The Internal Revenue Service issued a reminder Friday to taxpayers that they need to report any income from gains they get from virtual currency transactions on their tax returns.

The move comes after the IRS forced one of the largest cryptocurrency exchanges in the world, Coinbase, to send information on 13,000 of its users to the IRS last month after a legal battle involving the use of “John Doe” summonses.  That mean if you have engaged in transactions involving Bitcoin, Ethereum, and other digital currencies, you are expected to report those gains to the IRS.

The IRS pointed out that virtual currency transactions are taxable by law, similar to transactions involving other personal property.  The IRS issued guidance in 2014 in Notice 2014-21 spelling out the agency’s position on digital currency transactions for taxpayers and tax preparers.

The IRS warned Friday that taxpayers who do not properly report the income tax consequences of their cryptocurrency transactions fact the possibility of tax audits, and could even be liable for penalty and interest charges when appropriate.

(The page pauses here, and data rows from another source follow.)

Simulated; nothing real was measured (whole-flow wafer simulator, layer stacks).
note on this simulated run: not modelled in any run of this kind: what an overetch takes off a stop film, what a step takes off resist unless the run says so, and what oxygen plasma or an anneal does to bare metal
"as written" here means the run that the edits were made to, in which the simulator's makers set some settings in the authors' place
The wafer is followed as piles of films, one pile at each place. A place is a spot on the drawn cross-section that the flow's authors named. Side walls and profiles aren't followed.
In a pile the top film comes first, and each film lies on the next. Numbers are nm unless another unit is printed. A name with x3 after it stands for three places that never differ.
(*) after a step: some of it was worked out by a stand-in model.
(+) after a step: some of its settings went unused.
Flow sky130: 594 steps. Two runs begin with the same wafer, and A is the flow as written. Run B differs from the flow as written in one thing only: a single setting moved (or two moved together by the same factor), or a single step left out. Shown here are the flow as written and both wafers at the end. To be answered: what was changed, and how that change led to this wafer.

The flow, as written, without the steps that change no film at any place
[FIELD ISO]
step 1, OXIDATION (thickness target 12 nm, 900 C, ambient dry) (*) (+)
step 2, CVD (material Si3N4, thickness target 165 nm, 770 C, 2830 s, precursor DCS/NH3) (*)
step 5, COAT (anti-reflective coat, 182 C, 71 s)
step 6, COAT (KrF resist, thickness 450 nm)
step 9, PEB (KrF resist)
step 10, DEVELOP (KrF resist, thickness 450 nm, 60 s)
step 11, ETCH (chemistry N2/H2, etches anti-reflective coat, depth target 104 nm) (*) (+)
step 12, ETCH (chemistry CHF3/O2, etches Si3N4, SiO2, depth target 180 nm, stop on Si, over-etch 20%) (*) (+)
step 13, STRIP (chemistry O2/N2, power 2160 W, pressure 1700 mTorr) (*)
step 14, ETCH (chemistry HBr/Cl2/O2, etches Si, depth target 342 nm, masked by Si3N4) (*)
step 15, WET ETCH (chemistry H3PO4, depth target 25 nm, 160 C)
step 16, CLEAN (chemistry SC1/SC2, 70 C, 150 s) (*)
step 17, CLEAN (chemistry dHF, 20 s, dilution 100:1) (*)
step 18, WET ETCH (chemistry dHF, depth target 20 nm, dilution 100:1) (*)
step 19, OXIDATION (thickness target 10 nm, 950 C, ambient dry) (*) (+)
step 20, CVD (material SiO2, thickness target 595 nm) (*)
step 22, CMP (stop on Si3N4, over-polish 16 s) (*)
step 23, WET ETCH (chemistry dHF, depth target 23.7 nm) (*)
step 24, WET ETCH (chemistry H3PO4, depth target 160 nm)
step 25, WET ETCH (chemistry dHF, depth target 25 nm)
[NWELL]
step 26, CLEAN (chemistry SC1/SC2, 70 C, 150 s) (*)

Under Notice 2014-21, virtual currency is treated as property for federal tax purposes, so the general principles that apply to property transactions also apply to the 1,500 or so known varieties of cryptocurrency.  That means reporting payments made with virtual currency.

Payments made to independent contractors and other service providers are also taxable and self-employment tax rules apply. Have you been trading in cryptocurrency?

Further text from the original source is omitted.